The converts hail from throughout Latin America. In Islam, some say they see a devoutness and simplicity they find lacking in Catholicism. Like the tightknit Latino culture, Islam places emphasis on family, which can make it easier for converts to adjust.
Yet some are as motivated by feelings of alienation in a nation that is divided over immigration. Latino women find what most westerners rarely see -- a respect for women, unlike, some converts say, the machismo culture in which they were raised.
On the Friday before Easter, a day that no longer holds religious significance for Avelar, she took part in the juma , the weekly group prayer all practicing Muslims attend. She drove to a small Annandale mosque in a silver Honda, with a license plate holder that reads "Don't drive faster than your angels can fly."
Dressed in a pink hijab , or headscarf, and a black shoulder-to-ankle garment, she melted into the tide of immigrants.

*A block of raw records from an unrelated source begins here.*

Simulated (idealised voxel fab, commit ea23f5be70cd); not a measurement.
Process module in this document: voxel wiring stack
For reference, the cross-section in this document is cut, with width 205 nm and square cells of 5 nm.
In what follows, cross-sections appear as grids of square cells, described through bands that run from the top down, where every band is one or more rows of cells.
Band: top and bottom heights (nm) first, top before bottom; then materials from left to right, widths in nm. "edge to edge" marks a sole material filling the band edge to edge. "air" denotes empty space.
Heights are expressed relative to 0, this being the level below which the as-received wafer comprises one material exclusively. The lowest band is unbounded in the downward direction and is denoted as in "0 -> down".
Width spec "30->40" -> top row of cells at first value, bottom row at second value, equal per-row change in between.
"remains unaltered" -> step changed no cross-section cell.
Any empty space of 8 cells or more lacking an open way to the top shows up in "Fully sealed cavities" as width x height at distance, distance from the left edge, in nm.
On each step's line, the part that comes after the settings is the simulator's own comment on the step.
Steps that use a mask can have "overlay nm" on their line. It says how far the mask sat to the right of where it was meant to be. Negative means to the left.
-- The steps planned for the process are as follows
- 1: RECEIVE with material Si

The men entered the front door. Avelar glided to a side entrance with the other women and vanished inside.
For Priscilla Martinez, a third-generation Mexican American, conversion began with a question. For Margaret Ellis, a first-generation Panamanian American, it ended with an answer.
Growing up in Texas, Martinez asked her priest why Catholics believe in the Holy Trinity -- the Father, Son and Holy Spirit -- but said she never got a satisfactory explanation.
Then more questions, until: "I felt I didn't have a relationship with God," said Martinez, 32, who lives in Ashburn with her Muslim husband and their children.
At the University of Texas, she was introduced to Islam in a Middle East history course and during Muslim student events. At the end of her freshman year, Martinez recited the shehada , the vow a person takes to become a Muslim. When she told her Catholic family, they gave her an ultimatum: Leave Islam or leave their house. Martinez left.
"It was more cultural than anything else," recalled Martinez, of medium height and wearing a green hijab. "It was something foreign to them, and it solidified the fact that I wasn't returning to the church."
Today, she said, she's on good terms with her family. Swimming is the only thing Martinez misses about her old life. Now, she swims only in private or with other women, and never in front of men, aside from her husband.
Ellis, too, was unsatisfied with Catholicism and said in Panama, the Catholics she knew were not religious. She wanted a deeper connection with God.
After she converted, her great-aunt demanded, "How could you leave your mother's faith?"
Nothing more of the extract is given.